I have a pandas data frame, which has a column of the hostname of each email address (over 1000 rows):
email hostname
email@example.com example.com
email2@example.com example.com
email@example2.com example2.com
email@example3.com example3.com
I want to go through each hostname and check whether it truly exists or not.
email hostname valid_hostname
email@example.com example.com True
email2@example.com example.com False
email@example2.com example2.com False
email@example3.com example3.com False
First, I extracted the hostname of each email address:
df['hostname'] = df['email'].str.split('@').str[1]

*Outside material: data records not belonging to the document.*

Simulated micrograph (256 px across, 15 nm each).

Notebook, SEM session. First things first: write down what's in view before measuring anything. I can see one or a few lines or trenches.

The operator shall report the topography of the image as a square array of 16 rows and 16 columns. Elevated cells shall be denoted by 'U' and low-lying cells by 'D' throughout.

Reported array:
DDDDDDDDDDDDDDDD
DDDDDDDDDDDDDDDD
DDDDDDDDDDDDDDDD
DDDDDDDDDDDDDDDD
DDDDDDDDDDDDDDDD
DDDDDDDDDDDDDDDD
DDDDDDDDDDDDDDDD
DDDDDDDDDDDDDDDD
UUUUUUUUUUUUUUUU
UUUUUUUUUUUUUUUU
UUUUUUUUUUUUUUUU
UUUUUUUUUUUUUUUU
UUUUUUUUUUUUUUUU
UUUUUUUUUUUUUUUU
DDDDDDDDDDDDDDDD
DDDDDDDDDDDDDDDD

Then, I tried to check the DNS using pyIsEmail
, but that was too slow:
from pyisemail import is_email
df['valid_hostname'] = df['hostname'].apply(lambda x: is_email(x, check_dns=True))
Then, I tried a multi-threaded function:
import requests
from requests.exceptions import ConnectionError
def validate_hostname_existence(hostname:str):
try:
response = requests.get(f'http://{hostname}', timeout=0.5)
except ConnectionError:
return False
else:
return True
from concurrent.futures import ThreadPoolExecutor
with ThreadPoolExecutor() as executor:
df['valid_hostname'] = pd.Series(executor.map(validate_hostname_existence, df['hostname']),index=df['hostname'].index)
But that did not go so well, too, as I'm pretty new to parallel functions. It has multiple errors, and I believe it can be much more beneficial if I could somehow first check whether this hostname got checked already and skip the entire request all over again. I would like to go as far as I can without actually sending an email.
Is there a library or a way to accomplish this? As I could not find a proper solution to this problem so far.